This product is the trajectory importance ratio, often denoted as $\rho_{\tau}$:

$$\rho_{\tau} = \prod_{t=0}^{T-1} \frac{\pi_e(a_t|s_t)}{\pi_b(a_t|s_t)}$$

Given a dataset $D$ containing $N$ trajectories $\{\tau_i\}_{i=1}^N$ collected using $\pi_b$, the standard Importance Sampling estimator for $J(\pi_e)$ is:

$$\hat{J}_{IS}(\pi_e) = \frac{1}{N} \sum_{i=1}^N \rho_{\tau_i} R(\tau_i)$$

This estimator is unbiased, meaning its expected value is equal to the true value $J(\pi_e)$, assuming we know $\pi_b$ exactly and $\pi_b(a_t|s_t) > 0$ whenever $\pi_e(a_t|s_t) > 0$.

The Variance Problem in Importance Sampling

While theoretically sound, the basic IS estimator often suffers from extremely high variance in practice. The trajectory importance ratio $\rho_{\tau}$ is a product over the length of the trajectory. If the policies $\pi_e$ and $\pi_b$ differ even slightly at each step, these differences multiply. For long trajectories (large $T$), the ratio $\rho_{\tau}$ can easily become astronomically large or vanishingly small.

Consider a trajectory of length $T=100$. If, at each step, the probability ratio $\pi_e(a_t|s_t) / \pi_b(a_t|s_t)$ is just $1.1$, the final trajectory ratio $\rho_{\tau}$ will be $(1.1)^{100} \approx 13,780$. If the ratio is $1.2$, then $\rho_{\tau} = (1.2)^{100} \approx 8.3 \times 10^7$. Conversely, if the ratio is $0.9$, $\rho_{\tau} = (0.9)^{100} \approx 2.6 \times 10^{-5}$.

This means the estimate $\hat{J}_{IS}(\pi_e)$ can be dominated by a tiny fraction of trajectories with enormous weights, making the estimate highly unreliable and unstable. A single dataset might yield a wildly different estimate than another dataset collected under the exact same conditions.

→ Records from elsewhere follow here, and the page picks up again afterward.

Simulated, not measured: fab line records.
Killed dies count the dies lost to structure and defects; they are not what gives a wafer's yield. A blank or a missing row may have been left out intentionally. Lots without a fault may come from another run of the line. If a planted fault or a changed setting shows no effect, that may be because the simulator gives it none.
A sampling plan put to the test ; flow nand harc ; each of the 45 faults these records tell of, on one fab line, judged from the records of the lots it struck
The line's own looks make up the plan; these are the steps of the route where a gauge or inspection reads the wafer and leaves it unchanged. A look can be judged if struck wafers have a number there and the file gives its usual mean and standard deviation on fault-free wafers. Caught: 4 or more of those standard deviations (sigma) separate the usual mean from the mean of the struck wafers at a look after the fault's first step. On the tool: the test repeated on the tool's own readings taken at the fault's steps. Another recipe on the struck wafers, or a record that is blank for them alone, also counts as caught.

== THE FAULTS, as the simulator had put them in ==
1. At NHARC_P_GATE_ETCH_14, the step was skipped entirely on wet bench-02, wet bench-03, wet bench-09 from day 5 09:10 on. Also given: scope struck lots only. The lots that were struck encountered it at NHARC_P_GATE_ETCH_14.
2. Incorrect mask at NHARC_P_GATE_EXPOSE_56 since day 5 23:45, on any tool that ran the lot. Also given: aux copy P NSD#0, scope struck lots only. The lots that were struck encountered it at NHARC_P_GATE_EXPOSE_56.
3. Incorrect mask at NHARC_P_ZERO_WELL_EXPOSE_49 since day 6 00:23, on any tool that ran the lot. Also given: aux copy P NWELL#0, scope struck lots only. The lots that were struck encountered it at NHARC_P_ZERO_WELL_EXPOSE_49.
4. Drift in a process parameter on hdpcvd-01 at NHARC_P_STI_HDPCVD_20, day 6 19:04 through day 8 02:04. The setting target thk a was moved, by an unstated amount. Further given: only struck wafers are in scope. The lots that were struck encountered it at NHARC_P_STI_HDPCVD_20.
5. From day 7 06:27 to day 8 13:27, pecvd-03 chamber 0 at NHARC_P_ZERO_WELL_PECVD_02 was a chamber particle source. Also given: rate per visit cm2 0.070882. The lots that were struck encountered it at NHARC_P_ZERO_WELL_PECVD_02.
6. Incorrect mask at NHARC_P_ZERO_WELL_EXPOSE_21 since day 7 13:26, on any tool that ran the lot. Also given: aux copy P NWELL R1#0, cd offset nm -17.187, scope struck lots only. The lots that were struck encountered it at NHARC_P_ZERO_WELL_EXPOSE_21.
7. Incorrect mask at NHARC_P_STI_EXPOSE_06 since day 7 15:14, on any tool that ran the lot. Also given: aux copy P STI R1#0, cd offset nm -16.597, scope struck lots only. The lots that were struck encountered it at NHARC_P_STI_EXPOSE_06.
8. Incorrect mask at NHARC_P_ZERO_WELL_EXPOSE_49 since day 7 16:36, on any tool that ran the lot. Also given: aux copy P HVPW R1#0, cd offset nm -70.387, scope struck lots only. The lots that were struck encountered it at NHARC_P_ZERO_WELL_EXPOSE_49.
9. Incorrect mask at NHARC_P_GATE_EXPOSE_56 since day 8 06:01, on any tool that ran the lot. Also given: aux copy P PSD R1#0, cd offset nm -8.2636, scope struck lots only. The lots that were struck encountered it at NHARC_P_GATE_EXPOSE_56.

Distribution of Importance Sampling (IS) weights compared to a view of Weighted Importance Sampling (WIS) weights. High variance in basic IS often manifests as a long tail of very large weights, while WIS tends to produce more concentrated weights.

Another significant requirement for basic IS is knowing the behavior policy $\pi_b(a|s)$ precisely for all state-action pairs in the dataset. In many practical scenarios, the policy used to collect the data might be unknown, or only approximations might be available, adding another layer of potential error.

Practical OPE Methods: Addressing Variance

Several variants of IS have been developed to mitigate the variance issue, often at the cost of introducing some bias:

1. Per-Decision Importance Sampling (PDIS): Instead of calculating one ratio for the entire trajectory, PDIS calculates cumulative ratios step-by-step and applies them to the reward received at that step. The estimator looks like:

   $$\hat{J}_{PDIS}(\pi_e) = \frac{1}{N} \sum_{i=1}^N \sum_{t=0}^{T_i-1} \gamma^t \left( \prod_{k=0}^{t} \frac{\pi_e(a_{i,k}|s_{i,k})}{\pi_b(a_{i,k}|s_{i,k})} \right) r_{i,t}$$

   PDIS often exhibits lower variance than the standard IS estimator because the weights applied to earlier rewards don't involve products over the entire trajectory length.

2. Weighted Importance Sampling (WIS): This is perhaps the most common practical variant. Instead of a simple average, WIS uses the importance weights to normalize the estimate:

   $$\hat{J}_{WIS}(\pi_e) = \frac{\sum_{i=1}^N \rho_{\tau_i} R(\tau_i)}{\sum_{i=1}^N \rho_{\tau_i}}$$

   Alternatively, using per-decision weights:

   $$\hat{J}_{WPDIS}(\pi_e) = \sum_{i=1}^N \sum_{t=0}^{T_i-1} \frac{w_{i,t}}{\sum_{j=1}^N \sum_{k=0}^{T_j-1} w_{j,k}} \gamma^t r_{i,t} \quad \text{where} \quad w_{i,t} = \gamma^t \prod_{k=0}^{t} \frac{\pi_e(a_{i,k}|s_{i,k})}{\pi_b(a_{i,k}|s_{i,k})}$$

   (Note: Different normalization schemes exist for WPDIS). WIS estimators are biased (because the denominator is random), but they typically have drastically lower variance than their unweighted counterparts. In practice, the reduction in variance often outweighs the introduction of bias.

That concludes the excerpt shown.